IPCC Report: Decarbonizing the building sector at scale and with urgency

Thomas Mueller on March 23, 2023


Recently, the Intergovernmental Panel on Climate Change (IPCC) shared their Synthesis Report, the final installment of the IPCC’s Sixth Assessment Report.

This report highlights that human-caused global warming is no longer an abstract or distant concept. Humans are primarily responsible for the greenhouse gas emissions that are warming the climate and causing increased loss of life due to more intense heatwaves, droughts, floods, and storms.

The report also points out that current government policies set us on a pathway to a future with more than 3 degrees of warming. A livable future requires quick and effective policy changes at all levels of government and business leadership that limit warming to 1.5-2 degrees. Here in Canada, our more northern climate is warming at twice the global average, making it imperative we act now.

These alarming messages from the IPCC are frequent, consistent, and increasingly urgent. The solutions are available, proven, and increasingly affordable.

As Canada’s third largest carbon emitter, the building sector has an important role to play in meeting climate targets. Achieving meaningful carbon reduction demands that everyone, from industry to governments, commit to act now and at scale.

For example, the modelling in the IPCC Synthesis Report identifies that the building sector will be one of the sectors that is slower to transition to net zero emissions and yet is also among those sectors with the highest potential reductions and favourable returns on investment. Building owners and operators can make decisions now to invest in the decarbonization of their building portfolios. As these decisions will have ramifications for decades to come, we need all new buildings to be zero carbon operationally by 2030, and all large existing buildings over 30,000 sq. ft. to be retrofitted to achieve zero carbon by 2050.

The IPCC report also emphasizes that “urban systems are critical for achieving deep emissions reductions and advancing climate resilient development.” This recognition of the critical role of urban systems aligns with CAGBC’s research on how crucial large buildings are in achieving Canada’s emissions reduction targets. Focusing on large building retrofits in urban centres can help achieve 21.2 million tonnes of CO2 reductions by 2030, approximately 55 percent of the effort that Environment and Climate Change Canada estimates the entire building sector must contribute by 2030.

For Canada to achieve its 2030 and 2050 climate targets, we must acknowledge the need for new or strengthened regulations and policies, significant investments by industry and government, innovative financing structures, and a focus on energy grid optimization and carbon price increases.
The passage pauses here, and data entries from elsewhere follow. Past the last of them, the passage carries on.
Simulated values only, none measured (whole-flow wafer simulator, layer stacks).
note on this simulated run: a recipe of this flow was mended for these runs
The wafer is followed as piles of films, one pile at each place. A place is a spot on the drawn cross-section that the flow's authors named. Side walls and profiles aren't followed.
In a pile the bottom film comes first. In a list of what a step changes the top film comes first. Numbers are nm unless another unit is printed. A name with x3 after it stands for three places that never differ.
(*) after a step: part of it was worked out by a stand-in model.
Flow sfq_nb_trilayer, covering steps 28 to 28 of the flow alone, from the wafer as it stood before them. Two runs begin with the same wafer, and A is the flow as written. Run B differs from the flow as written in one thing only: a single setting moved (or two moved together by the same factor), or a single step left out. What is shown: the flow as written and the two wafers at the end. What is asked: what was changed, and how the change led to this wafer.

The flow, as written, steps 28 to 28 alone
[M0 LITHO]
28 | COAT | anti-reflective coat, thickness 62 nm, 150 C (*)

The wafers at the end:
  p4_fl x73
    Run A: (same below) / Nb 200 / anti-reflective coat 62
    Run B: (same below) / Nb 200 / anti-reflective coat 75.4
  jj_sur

We need government and industry to scale up and accelerate efforts in four key areas of the building sector:

  • Incentivize transition planning for deep carbon retrofits. We must require zero-carbon transition plans for all building types and support their development as part of any deep carbon retrofit program. Transition planning ensures the effective timing and sequencing of investment in carbon reduction measures over the next 30 years.
  • Fund life cycle assessments (LCAs) and environmental product declarations (EPDs) manufactured by small- and medium-sized Canadian companies. Seize the opportunities now to build a local supply chain for made-in-Canada low-carbon building materials.
  • Fund a Building Data Strategy and structure that collects and discloses data. This will enable the performance verification and reporting of emissions for different building types (industrial, commercial, institutional, multi-unit residential).
  • Extend the investment tax credit for clean technologies (class 43.1) to support the adoption of high-performance building envelope technologies and the electrification of buildings. Ensure that eligible tax credits are transferable from non-taxable to taxable entities and support the upfront cost of deep carbon retrofit projects through a new incentive program for large buildings.

This most recent IPCC report strengthens the opportunity for the building sector to be at the core of Canada’s emissions reduction plan.

CAGBC’s research shows that the building sector has access to the technologies and skills required for transformation. We have the certification and learning programs in place to support this transformation, and are a global leader with one of the best zero carbon standards in the market today.

Decisive action can transform this decade for climate action into a decade of prosperity. Taking a bold climate-forward approach to transforming the building sector can create a million green building jobs and boost GDP by $150 billion by 2030.

The building industry in Canada is globally recognized for its wide-spread adoption of the LEED rating system over the last twenty years.  The building sector is well-prepared to achieve deep emissions reductions on an accelerated timeline. As a trusted advisor and building sector partner, CAGBC is ready to support industry and government to move forward.